How to get started on consolidating one’s debt?

Case Study:

First of all, you need to decide if debt consolidation is right for you.  If you have more than two credit cards with high balances, are more than a month or two behind on any debt payment, or regularly bounce checks, you should consolidate debt to help improve your financial picture.

The following are the 3A (Acknowledge. Analyze. Act) steps that recommended by AKPK:

1. Acknowledge that you have unmanageable debts. Do not be in denial. Stop incurring any new debts.

2. Analyze your situation to assess your financial standing.

  • Organize your loan statement to gauge exactly how much you owe.
  • Compare your total debt repayments to your income
  • Prioritize the repayments of your debts. Pay off overdue loans and debts with higher interest rates first

3.     Act by taking immediate corrective actions.

  • Develop a budget to include monthly loan repayments.
  • Use your saving or liquidating investment assets to reduce your debt
  • Reduce your expenses
  • Find ways to increase your income, through a part-time job
  • Renegotiate the terms of your loans with your financial institutions and work out a repayment plan  to suit your cash flow
  • Seek the help of the Credit Counseling and Debt Management Agency (Agensi Kaunseling dan Pengurusan Kredit or AKPK) at if your financiers are unable to assist you.

Is debt consolidation something that one needs to do it him/herself?

 The best and easiest way to consolidate debt is to get a debt consolidation loan. This loan will pay off all of your existing debt, and you can often negotiate a discount with your creditors. After the debt is paid, you’ll pay back the loan, exchanging your many different high interest payments for one low interest one.  You can get a debt consolidation loan through your bank, through a debt specialist company, or through your mortgage company.  Depending on where you get the loan, it may be secured with collateral or unsecured.

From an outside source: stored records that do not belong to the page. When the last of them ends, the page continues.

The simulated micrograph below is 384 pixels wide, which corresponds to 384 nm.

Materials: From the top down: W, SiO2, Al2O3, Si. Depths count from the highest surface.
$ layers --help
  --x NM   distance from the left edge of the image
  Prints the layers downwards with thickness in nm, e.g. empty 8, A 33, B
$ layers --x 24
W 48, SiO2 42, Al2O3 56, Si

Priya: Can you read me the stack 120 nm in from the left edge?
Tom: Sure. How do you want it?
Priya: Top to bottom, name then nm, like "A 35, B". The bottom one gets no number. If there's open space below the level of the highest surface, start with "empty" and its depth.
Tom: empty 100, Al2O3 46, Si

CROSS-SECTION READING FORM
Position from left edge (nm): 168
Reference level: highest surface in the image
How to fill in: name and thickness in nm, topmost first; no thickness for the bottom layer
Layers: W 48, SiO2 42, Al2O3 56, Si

Is it worth paying someone else to do what you can do on your own, i.e. negotiate lower interest rates and stretch out your repayment schedule and pay off the highest-interest debts first?

When consolidating your debts, what are some of the main considerations? (e.g. look at debts that are charging high borrowing rates…)

There are many variables involved, and differing types of debt consolidation:

–        Consolidating unsecured debts – If you have several credit cards, for instance, and have outstanding balances on each of them, you may choose to consolidate those debts onto one credit card with a lower interest rate. Be sure to read and understand the Terms and Agreements section (otherwise known as the fine print) BEFORE you sign the credit card agreement. You may find that the lower interest rate you are offered was actually a lower rate that is only available for a short period of time, and then rises significantly. Other credit cards require a minimum amount to be charged on the card in order to maintain the promotional rate. Also, it is important to consider your credit rating. Typically, you need to have a good/high credit rating to receive a promotional offer that is worth convincing you consolidating your debts.

Using secured loans – Secured debts such as your home are sometimes used to pay down unsecured credit card debts because mortgage interest rates are typically lower than credit card interest rates, and there is a tax advantage to being able to write off interest payments. This can be done by taking out a second home mortgage or a home equity line of credit. However, you need to ask yourself several questions before considering this method as an option to pay down debts. 1.) Is my home worth more than I owe on it? 2.) Will I end up paying more in interest payments over time if I consolidate?